Graphics Programming with Perl


Author: Martien Verbruggen

ISBN: 1-930110-02-2

Publisher: Manning

Reviewed by: Ben Evans

On the face of it, the subject matter leads a lot to be desired. Perl is not the best choice of language for the sorts of operations that graphics seem to require.

As the author notes, however ,the ability to leverage meaty XS extensions allows Perl to gain much of the low-level power and speed of C. This enables the Perl module-writer to compensate for the overly-meta way in which Perl often deals with binary data.

For the most part, Verbruggen deals with his subject matter very well. The opening chapters cover basic graphics concepts, colour spaces, formats, etc and help set the tone for the rest. It is clear that this book is intended as a jumping-off point and a cookbook, rather than a reference guide or authorative tome.This is something of a shame as Verbruggen's style is open and easy to read, so a reference section written by him would likely have been readable and usable.

In addition, much of the focus is around web-based graphics but that surely just reflects the needs of its target audience. Virtually all of the second part of the book is taken up with discussing the sort of effects and graphics creation a web programmer might want to achieve.

In practice, on reading it, I found quite a bit of the coverage to be somewhat superficial. The major models have their simple operations well-covered, but there was little of the special knowledge or detail of the quirks and secrets that can really mark a tech book out as very special.

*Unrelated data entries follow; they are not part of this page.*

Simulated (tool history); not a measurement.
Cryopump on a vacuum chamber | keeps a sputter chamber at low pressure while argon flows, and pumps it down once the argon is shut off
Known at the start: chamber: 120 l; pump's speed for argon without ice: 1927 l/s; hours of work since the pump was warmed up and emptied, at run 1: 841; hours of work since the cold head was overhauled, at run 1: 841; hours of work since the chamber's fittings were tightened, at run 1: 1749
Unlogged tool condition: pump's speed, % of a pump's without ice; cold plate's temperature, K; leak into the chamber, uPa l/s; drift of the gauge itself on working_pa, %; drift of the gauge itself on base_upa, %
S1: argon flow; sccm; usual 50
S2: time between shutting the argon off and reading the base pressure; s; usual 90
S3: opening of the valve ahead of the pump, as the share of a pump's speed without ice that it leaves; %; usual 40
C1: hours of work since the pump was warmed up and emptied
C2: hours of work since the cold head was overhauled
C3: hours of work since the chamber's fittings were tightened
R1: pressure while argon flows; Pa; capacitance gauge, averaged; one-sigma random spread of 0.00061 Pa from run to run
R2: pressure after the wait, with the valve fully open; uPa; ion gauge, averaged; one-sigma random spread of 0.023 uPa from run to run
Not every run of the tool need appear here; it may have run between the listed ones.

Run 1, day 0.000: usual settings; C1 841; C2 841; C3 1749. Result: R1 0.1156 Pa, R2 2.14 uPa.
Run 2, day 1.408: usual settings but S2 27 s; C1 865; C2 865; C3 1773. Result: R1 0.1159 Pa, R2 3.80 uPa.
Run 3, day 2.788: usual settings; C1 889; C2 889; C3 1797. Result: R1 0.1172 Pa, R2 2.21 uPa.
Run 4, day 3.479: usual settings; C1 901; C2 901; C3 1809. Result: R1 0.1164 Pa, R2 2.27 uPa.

On the upside, the issues of version numbering and nasty dependency hell (which have often beset my oiwn experiences with Perl and graphics) are very well-handled and would doubtless save a less-experienced programmer a lot of heartache.

The occasional shallowness of the material is my only real concern about this book. In particular, I found the discussion of the Gimp rather disappointing and that the author rather dropped the ball on SDL. The Simple Direct media Layer has opened the possibility of entire graphics-heavy applications being written in Perl, and would have been an ideal candidate for a chapter. In addition, some discussion as to why an application designer might want to employ the direct methods of OpenGL while within a windowing environment would have been interesting, given the poor coverage it has received in several other recent books.

One other nit was the authors somewhat peculiar dialect of Perl. Possibly this should have been caught at the tech reviewing stage, but very little of the example Perl in the book will run on a Perl earlier than 5.6.0 - but in most cases this is just because the author uses 'our' liberally. This directly contradicts the discussion in the introduction about Perl versions, which is very bad.

The dialect has other peculiarities as well - bare filehandles instead of IO::* modules, extensive use of the CGI module - despite its known systemic problems with memory leaks, insistence on methods being available as class or instance methods wherever possible, but then introducing possibly troubling calling semantics by passing @_ unmodified by delegation, use of @ISA instead of 'use base', using the -w switch instead of scoping warnings, etc.

The book also contains some factual errors - for example Macromedia do *not* require a license fee for software which produces SWF files unless it contains derived code from their reference implementation.

Like some of the other works in the Manning stable, this book suffers at times from being neither fish nor fowl - failing to provide enough reference material for longevity, but sometimes requiring too much background. Hopefully, a second edition would allow more space for the reference section this book deserves.

Despite this, in many ways Verbruggen provides a charming introduction to the topic of graphics and Perl. He covers some interesting modules which may have been unknown to the reader and the book should be an excellent read for the intermediate programmer with an interest in graphics.